Monday, November 1, 2010

All Forked Up

More often than should happen, designers do not fully consider the usability of their product. Often where design aesthetic negatively affects functionality is with products which are unsuitable for left-handed people. There are many instances where southpaws have a harder time because of poor design, but one especially taxing area is that of flatware. Particularly common in vintage silverware sets are forks and spoons which are molded with a curvature that contours nicely with the inside of the right hand, but curve in sharply and stab when held in the left hand. An especially prejudiced flatware design was Wallace “Ballet Pattern” Stainless Steel Flatware, a series first begun in 1955. In effect, a left-handed person has to hold a Wallace “Ballet” fork in an entirely new manner from how he/she normally does when using flatware such as this. Numerous issues have arisen from such poor design, including one sad example where a left-handed child was forced to endure years of slightly uncomfortable family dinners because using the Wallace silverware which, in the family for decades, was more important than procuring equally accommodating forks and spoons.
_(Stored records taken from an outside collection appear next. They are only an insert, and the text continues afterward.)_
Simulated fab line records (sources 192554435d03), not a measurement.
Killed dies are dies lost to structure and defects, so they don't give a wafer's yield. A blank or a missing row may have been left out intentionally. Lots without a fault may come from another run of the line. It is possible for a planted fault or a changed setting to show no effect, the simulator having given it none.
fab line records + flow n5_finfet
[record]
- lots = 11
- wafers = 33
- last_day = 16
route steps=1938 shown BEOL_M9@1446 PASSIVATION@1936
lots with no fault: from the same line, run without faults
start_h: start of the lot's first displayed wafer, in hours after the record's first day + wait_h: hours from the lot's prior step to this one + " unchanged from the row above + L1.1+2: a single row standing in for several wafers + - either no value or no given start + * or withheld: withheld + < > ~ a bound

Fortunately, it appears that Wallace designers have finally learned their lesson, as they discontinued the “Ballet Pattern” in 1983. Its legacy, however, is a part of a much larger cultural insensitivity to lefties, which includes among many things scissors, cameras, and many of the desks of this very university. Fortunately, we have hope that history won’t repeat the Wallace mistake. Some pioneers for the left-handed, both real (like Mundial Ambidextrous Sewing Scissors), or fictitious (e.g. Ned Flanders’ Leftorium on Simpsons – where everything stocked is designed for left-handers) are helping ensure that lessons have been learned from the erroneous design of the Wallace “Ballet Pattern” Stainless Steel forks and spoons.